St Mungo’s, Cycling 0
At a packed public meeting last week, the extension of St Mungo’s Spring Gardens hostel was approved by the planning committee subject to the revisions made during the consultation. I have spoken since with many members of the community, and in the coming weeks we’ll be working with the local police to make sure that anti-social behaviour that arises from local hostels is dealt with appropriately.
I received my key to the Barclays Bike scheme this week, which has proved a fantastic and quick way to travel across central London. Here is a fantastic visualisation of which areas of central London the bikes are being used (hat tip: Londonist).

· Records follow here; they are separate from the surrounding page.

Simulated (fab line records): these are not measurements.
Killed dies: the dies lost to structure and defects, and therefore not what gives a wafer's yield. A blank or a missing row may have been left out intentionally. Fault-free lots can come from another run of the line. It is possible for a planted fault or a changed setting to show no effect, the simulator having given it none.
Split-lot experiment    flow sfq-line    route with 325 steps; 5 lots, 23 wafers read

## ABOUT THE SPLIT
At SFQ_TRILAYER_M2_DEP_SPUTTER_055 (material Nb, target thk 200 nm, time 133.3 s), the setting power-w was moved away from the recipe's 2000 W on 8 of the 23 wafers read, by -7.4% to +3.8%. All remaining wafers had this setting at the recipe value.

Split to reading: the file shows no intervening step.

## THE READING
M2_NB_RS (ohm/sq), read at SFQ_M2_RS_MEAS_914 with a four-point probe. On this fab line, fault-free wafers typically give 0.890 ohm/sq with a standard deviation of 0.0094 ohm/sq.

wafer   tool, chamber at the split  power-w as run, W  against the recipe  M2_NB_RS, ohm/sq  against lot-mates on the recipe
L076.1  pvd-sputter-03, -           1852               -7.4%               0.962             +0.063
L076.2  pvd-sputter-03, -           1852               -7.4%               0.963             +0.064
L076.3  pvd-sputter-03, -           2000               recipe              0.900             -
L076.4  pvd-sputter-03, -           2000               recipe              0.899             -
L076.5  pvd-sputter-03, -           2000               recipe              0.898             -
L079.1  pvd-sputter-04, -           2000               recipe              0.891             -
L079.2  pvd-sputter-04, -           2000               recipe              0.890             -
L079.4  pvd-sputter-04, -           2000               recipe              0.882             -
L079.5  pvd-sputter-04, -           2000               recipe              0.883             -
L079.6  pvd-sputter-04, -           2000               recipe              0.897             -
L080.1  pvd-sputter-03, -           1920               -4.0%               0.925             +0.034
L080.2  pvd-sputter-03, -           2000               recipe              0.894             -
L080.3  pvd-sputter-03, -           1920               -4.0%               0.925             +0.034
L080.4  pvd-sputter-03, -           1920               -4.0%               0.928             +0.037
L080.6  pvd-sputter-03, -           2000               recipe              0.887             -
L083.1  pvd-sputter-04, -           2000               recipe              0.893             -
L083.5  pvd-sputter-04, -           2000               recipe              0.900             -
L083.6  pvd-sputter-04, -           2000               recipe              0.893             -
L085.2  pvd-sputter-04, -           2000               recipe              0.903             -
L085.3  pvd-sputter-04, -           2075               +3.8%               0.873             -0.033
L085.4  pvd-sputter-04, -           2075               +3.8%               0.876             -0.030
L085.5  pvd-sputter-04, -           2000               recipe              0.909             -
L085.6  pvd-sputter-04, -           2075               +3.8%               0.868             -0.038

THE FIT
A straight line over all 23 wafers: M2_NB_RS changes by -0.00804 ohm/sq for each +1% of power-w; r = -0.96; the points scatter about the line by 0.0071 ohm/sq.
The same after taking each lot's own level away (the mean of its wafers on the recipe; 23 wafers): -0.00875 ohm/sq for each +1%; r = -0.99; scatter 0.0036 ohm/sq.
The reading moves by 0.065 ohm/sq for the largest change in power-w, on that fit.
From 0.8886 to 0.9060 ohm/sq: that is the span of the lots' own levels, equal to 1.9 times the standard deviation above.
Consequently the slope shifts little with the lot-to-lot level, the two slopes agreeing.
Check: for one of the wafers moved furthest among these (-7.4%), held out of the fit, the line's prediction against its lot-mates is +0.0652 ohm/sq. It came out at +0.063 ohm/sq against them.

Personally, I’m very much enamoured by the scheme (though it could be cheaper), but the main issue that the area covered is the richest part of our city. Frankly, I don’t think the residents of Mayfair, Kensington, or Farringdon need a free cycle scheme. The residents of Lewisham do. I’ve asked Oona King and Ken Livingstone, the two candidates battling it out to be Labour’s next candidate for London Mayor if they will extend the scheme to cover the entirety of Zone 2, within their first term, if elected as London’s Mayor. The scheme in Paris covers a far larger area, and has more bikes (although London’s scheme is the 2nd largest in the world). What’s interesting is the effect on transport uses, the Guardian reports:
But Britton’s most surprising observation is that the Vélib’ hasn’t done much to reduce road traffic in Paris. Rather than get people out of cars – it is reckoned to have substituted only about 10% of car trips in central Paris – it has done a far better job of getting people off public transport. As many as half of all Vélib’ trips are estimated to have replaced Metro or bus journeys… About 15% of all Vélib’ journeys occur after the Metro shuts down and people want to get home without paying for expensive taxis. The Vélib’ has become part of our lives – Parisians just can’t imagine Paris without the Vélib’ now.
With the tube rapidly approaching capacity, could London’s new cycle scheme be a cheap way of reducing over-crowding on the tube?